Posted by email@example.com on September 21, 2006, 12:57 am
I'm totally new to solar adventures and have been reading home power
and Gary's website (builditsolar).
I've been reading with great interest about solar air collectors and
figure that might be a good place to start in terms of DIY
construction. However, I don't want to cut holes in the south face of
my house. I do have room on an east side *beside* the house. Any clues
as to a design where I could have inlet and outlet ducts on the bottom
of a collector both on the same side? Is it feasible to use insulated
ducting to run to the house from the collector?
I'm from Manitoba canada so our winters are pretty cold.
Posted by darrylvan on September 21, 2006, 9:57 pm
No responses :(
I'll try again. Is it practical to build a solar air collector that
would have to run some ducting outside to get to the house? Is insulated
Posted by schooner on September 21, 2006, 10:03 pm
Yes, should work no problem if you drive the unit with a fan. The units we
have built all have the in and out at the bottom.
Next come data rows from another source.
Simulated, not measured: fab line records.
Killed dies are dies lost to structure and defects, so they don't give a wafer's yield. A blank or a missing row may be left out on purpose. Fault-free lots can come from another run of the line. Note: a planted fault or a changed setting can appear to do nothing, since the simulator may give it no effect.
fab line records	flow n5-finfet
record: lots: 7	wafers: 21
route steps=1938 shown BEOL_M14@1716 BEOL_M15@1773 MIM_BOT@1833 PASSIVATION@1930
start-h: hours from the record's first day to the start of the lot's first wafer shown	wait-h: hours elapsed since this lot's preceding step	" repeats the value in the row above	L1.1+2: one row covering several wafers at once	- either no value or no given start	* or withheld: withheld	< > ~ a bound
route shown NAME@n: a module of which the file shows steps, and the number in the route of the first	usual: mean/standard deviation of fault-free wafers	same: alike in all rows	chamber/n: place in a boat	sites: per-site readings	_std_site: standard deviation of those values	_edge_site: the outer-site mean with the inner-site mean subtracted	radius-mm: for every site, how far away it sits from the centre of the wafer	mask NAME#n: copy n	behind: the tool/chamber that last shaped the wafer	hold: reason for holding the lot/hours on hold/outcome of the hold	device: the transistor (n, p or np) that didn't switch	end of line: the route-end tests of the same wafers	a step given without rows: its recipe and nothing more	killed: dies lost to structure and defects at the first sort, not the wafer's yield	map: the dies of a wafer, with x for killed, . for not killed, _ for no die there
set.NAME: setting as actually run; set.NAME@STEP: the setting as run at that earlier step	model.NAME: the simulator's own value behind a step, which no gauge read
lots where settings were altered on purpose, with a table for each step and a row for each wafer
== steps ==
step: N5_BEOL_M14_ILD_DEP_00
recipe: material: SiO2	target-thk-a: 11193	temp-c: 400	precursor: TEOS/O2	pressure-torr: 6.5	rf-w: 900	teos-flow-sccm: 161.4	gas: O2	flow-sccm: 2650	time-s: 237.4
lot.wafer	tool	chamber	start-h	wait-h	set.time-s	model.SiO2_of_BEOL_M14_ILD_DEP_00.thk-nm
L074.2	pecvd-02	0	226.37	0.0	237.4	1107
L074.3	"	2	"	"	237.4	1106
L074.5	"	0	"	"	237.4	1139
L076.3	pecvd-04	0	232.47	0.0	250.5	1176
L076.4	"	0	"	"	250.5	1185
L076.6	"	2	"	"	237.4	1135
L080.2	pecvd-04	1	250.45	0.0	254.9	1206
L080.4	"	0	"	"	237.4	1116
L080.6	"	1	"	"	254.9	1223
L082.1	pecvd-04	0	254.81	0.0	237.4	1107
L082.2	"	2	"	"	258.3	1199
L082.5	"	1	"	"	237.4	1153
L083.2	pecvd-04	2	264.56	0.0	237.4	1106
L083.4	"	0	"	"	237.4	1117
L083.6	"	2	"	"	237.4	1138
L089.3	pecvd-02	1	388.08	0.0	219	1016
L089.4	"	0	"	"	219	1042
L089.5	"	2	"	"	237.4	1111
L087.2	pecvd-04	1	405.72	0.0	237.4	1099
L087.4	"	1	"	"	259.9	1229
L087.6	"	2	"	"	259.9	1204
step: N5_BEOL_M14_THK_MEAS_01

Here are a couple pics of the panels:
The use a collector box top and bottom with aluminum 3" flexible ducting as
the collector plate. Bottom box is split so inlet and outlet are separate,
air flows up 10 of the ducts and down the other 3 and out.
I can get you the specifics of the fan we use if needed but it drives 150cfm
of air out the 5" outlet duct and is attached to the 6" inlet.
If you use a short run of insulated 6" ducting in and out you should be
fine. Might just need a slightly larger fan to compensate to have slightly
Posted by schooner on September 21, 2006, 10:12 pm
This picture shows the larger down outlet pipe on the right. We have since
change the design to use the normal ducting to do the return but either
method will work. http://www.atlanticenergy.ca/solar/101_4053.JPG
Again the only downside is the need for a fan as you wont get the thermal
airflow that comes from bottom to top panels, however I think to get the
full benefit you need a fan anyway so as to drive enough air through these
panels, otherwise heat is just lost through the glazing.
On a clear day in winter these units will give a 35-50F temp increase (~65F
in from basement to ~110F outlet temp) with ~150cfm airflow on the 5"
Posted by schooner on September 21, 2006, 10:06 pm
Just a further follow-up to that last post, you could mount the panel on a
slightly tilted stand as well, so it is not even attached to the house and
also the slight angle will help you get more direct angle to the sun. Can
also rotate it for the best angle to catch the most sun for your area.
PS - I am located in Nova Scotia.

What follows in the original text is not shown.